Two grand pianos were originally installed in the piano and living room. YOSHIMURA once said, “An architect will be full-fledged if they get a chance to design a house with a grand piano, a fireplace, and a TV.” YOSHIMURA married a violinist but, apparently, he experienced difficulty in planning the SONODA house. According to the plan, the house is so small that there is barely space around the pianos for living oneʼs daily life. After much effort, YOSHIMURA deemed it necessary to plan against the architectural grid. He designed the stairs to be at an angle and set the pianos diagonally against the grid. The desk and fireplace were also designed to be on the diagonal. YOSHIMURA also once said, “I think architecture should be on the grid. […] I put it on a grid. If it’s a grid itself, it’s just grid paper, but when a part of the grid is deformed, something in the architecture becomes vivid.” This is the kind of thinking that relates to windows.
Details about the windows
Now let me explore the houseʼs four windows. First, there used to be a rectangular window (No. 1) behind the grand pianos. The double-height space does not correspond to the axis of the gable roof, whose ridge runs north to south. The height of the northern end is 3,480 mm and the height of the center is as high as 4,300 mm. The windows were designed to be from the floor to the ceiling of the atrium, with an internal width of 1,060 mm. The window on the first floor slid open and shut, and the one on the second floor was fixed. Both windows were divided by girders, and both were attached to paper sliding doors that divided into three parts horizontally. This window illuminated the pianist diagonally from behind. It seems to have played a role of illuminating the musical scores. This window would have been the one closest to the performer.

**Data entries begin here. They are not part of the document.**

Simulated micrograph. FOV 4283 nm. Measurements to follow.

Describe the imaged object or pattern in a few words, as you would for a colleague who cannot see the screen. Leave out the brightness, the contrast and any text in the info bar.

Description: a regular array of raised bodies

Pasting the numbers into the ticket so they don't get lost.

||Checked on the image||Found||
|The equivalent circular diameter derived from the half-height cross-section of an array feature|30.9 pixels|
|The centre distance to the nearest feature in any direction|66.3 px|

Second, on the east side of the living room, there used to be a shelf for music scores, which extended against the south wall and bent diagonally onto the desk. Furthermore, this desk was provided with sunlight diagonally from the waist-high window (No. 2) on the left (the east side). The windowʼs lower frame was 760 mm from the floor; thus, its height just aligns with that of the desk. The windowʼs height was 910 mm and served as a desk light.
Third, looking next to the second window, there is a set of wooden sliding glass doors (No. 3) facing south toward the veranda. The wooden doors and paper sliding doors can be moved into the wall and the inside height is 1,970 mm. Just above the doors, there is a joist ceiling, and the space below the joist is 2,100 mm high. The joists and the diagonally placed base plate continue to the soffit area of the veranda, and there are two built-in louver lighting fixtures, one inside and one outside. The room and veranda seamlessly continue without any difference in their levels. The glass doors invite a pianist to sit at the piano, facing diagonally in relation to the room, leading to the garden.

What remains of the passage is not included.